How Student Loans Became America’s Financial Catastrophe

From The Observatory

The student loan debt crisis in the United States has grown into one of the biggest financial problems facing the country today. Originally, federal loans were created to help students from low-income families attend college and build better futures. But over the past 50 years, policy changes and corporate interests have turned the program into a system that traps millions in debt.

In 2000, 21 million Americans owed student loans. By 2020, that number had doubled to 45 million, and the total debt had exploded from $387 billion to $1.8 trillion. Many borrowers are older adults who took out small loans decades ago but still owe large amounts because of interest and fees. Today, over 5 million borrowers are in default, unable to make payments.

Much of this crisis stems from the role of Sallie Mae, a company created in 1972 to handle student loans. With strong political influence, Sallie Mae pushed Congress to strip away key borrower protections, including the right to discharge loans in bankruptcy. By the late 1990s, student loans had become almost impossible to escape, even in cases of financial hardship. At the same time, the rising cost of tuition forced more students to borrow larger amounts.

The result is a system that benefits lenders and debt collectors while punishing students and families. In some tragic cases, overwhelming debt has even contributed to family breakdowns and loss of life.

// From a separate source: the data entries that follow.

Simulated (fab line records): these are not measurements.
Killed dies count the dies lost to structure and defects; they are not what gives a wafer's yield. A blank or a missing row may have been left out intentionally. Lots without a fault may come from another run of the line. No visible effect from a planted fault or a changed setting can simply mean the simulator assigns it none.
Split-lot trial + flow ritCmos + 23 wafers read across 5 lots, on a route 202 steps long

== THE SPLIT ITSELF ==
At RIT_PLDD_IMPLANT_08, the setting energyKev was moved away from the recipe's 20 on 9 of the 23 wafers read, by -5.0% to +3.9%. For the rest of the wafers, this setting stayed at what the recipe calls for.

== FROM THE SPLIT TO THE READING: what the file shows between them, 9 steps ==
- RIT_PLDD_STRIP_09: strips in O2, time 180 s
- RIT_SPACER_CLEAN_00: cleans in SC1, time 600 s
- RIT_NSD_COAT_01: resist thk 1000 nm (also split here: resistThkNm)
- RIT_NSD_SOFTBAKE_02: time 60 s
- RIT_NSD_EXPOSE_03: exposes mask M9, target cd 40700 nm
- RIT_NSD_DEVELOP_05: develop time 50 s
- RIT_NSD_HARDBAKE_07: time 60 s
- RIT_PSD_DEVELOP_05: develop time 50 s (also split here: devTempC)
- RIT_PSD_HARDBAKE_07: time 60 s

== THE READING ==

Other countries, such as Norway, Germany, and Finland, have chosen a different path, offering free tuition, paid apprenticeships, or lifelong retraining programs. These nations treat education as a public investment in their future workforce.

If the United States continues on its current path, public confidence in higher education will keep falling. Without major reform, the cycle of debt could permanently damage both individuals and the nation’s economy.